(BRUSSELS) - Maltese European Commissioner John Dalli on Saturday defended remarks backing Libyan leader Moamer Kadhafi that broke ranks with EU diplomatic leaders who want the veteran colonel out.

Dalli, who has enjoyed close commercial ties with Tripoli for a quarter of a century, told a Maltese business forum on Friday that he "didn't think (he) had the right, or anyone else, to make a statement on whether (Kadhafi) should step down."

"I think Kadhafi should make his own decisions. He has the assessment of the people, as he has said on TV," Dalli added. "I think Kadhafi has made the first attempt towards conciliation."

The 62-year-old commissioner also backed Kadhafi's suggestion that outside forces had manipulated media coverage of protests over the past fortnight, leading to the present situation of near-civil war.

"Sometimes doubt creeps into one's head when seeing people speaking perfect English and hoisted up by a group of people made to look like a crowd. I wonder if they might be shots 'created' for journalists," Dalli was quoted as saying by Maltese media.

Dalli's boss, EU commission president Jose Manuel Barroso, this week said it was time for Kadhafi "to go and give the country back to the people of Libya," with the EU's foreign affairs chief Catherine Ashton also demanding that Kadhafi "stand aside."

Spokesman Frederic Vincent told AFP he had been in contact with Dalli on Saturday, and argued that "personal commentaries" on a country he knows well, "that's no secret," should not be confused with his core beliefs.

"He said a solution that respects human rights had to be found," Vincent insisted.

"That is totally in line with the democratic values that guide the commission.

"And in making some additional personal commentaries -- to a Maltese business audience, close neighbours remember -- he was only doing what millions of people around the world are doing."

Of protest images being staged to suit an anti-Kadhafi agenda, Vincent stressed: "I have spoken to the commissioner, and he was talking about images on both sides, pro-regime demonstrations as well."
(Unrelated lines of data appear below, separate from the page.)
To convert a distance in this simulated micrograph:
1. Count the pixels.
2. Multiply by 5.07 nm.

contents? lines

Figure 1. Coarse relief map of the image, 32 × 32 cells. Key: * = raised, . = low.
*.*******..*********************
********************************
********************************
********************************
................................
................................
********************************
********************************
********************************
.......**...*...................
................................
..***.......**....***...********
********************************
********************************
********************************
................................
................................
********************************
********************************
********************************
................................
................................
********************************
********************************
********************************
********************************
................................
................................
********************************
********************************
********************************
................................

Consultancy firm John Dalli & Associates was set up in 2004, with offices in Tripoli. Online autobiographical notes say it focuses on "introducing and facilitating the establishment of Western companies in the north African economies, especially Libya."

Dalli, who owns a home in Tripoli, worked for a Libyan-Maltese Joint Commission from 1987 to 1996 and 1998 to 2004 -- periods when Libya was under UN sanctions.

For political reasons, the consultancy business is now run by his family.